June 15, 2006

Propogation of information errors and the risks of using surrogate sources

….ye wha’?

There has been a lot written in relation to the electoral register and other matters about using information from other sources to improve the quality of information that you have or to create a new set of information.

This makes sense, other people may already have done much of the work for you and, effectively, all you need to do is to copy their work and edit it to meet your needs. In most cases it may be faster and cheaper to use such ’surrogates’ for reality to meet your information needs than to go to the effort of going to the real-world things (people, stock-rooms where ever) and actually starting from scratch to build exactly the information you need in the format you require to exactly your standards and formats.

There is, however, a price to pay for having such surrogate sources available to you. You need to accept that

  1. The format and structure of the information may need to be changed to fit your systems or processes
  2. The information you are using may itself be innaccurate, incomplete or inconsistent.
  3. If you are combining it with other information, it will require investment in tools and skills to properly match and consolidate your information into a valid version of the truth.

These risks apply to organisations buying marketing lists to integrate with their CRM systems but also could be applied to students relying on the Internet to present them with the content for their academic projects or journalists trawling for content for newspaper articles or reviews.

Recurrence of common errors, phrases or inaccuracies in term papers is one way that academia has of identifying academic fraud. Similar techniques might be applied in other arenas to identify and track instances of copyright infringement.

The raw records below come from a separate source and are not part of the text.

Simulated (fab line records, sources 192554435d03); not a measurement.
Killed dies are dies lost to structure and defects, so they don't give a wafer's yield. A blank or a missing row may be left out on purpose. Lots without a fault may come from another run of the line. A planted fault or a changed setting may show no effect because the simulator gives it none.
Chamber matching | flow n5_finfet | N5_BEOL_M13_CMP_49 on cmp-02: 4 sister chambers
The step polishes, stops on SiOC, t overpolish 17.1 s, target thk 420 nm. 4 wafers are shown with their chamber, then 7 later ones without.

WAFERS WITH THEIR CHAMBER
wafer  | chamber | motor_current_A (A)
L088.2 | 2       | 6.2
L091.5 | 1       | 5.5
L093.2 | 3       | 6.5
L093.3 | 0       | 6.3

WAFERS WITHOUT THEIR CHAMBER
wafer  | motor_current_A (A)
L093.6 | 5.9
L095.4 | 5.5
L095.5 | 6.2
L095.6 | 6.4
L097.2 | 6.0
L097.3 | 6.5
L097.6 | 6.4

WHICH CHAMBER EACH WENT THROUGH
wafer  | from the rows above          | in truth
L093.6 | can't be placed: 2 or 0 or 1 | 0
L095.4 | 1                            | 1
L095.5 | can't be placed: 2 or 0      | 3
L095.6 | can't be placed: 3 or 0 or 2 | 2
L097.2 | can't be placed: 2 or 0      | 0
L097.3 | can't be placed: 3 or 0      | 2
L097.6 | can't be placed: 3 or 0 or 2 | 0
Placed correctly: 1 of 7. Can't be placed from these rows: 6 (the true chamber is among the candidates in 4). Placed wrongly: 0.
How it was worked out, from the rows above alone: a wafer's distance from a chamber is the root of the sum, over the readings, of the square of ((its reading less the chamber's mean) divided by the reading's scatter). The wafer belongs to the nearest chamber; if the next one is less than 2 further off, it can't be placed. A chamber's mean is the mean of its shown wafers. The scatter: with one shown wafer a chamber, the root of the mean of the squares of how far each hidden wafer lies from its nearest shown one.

In businesses dealing with thousands of records, the cost/risk analysis is relatively straightforward. The recommendation I would make is that clear processes to manage suppliers and to measure the quality of the information they provide you based on a defined standard for completeness, consistency, duplication, conformity etc. is essential. Random sampling of surrogate data sources for accuracy (not every 100th record but a truly random sample) is also strongly recommended.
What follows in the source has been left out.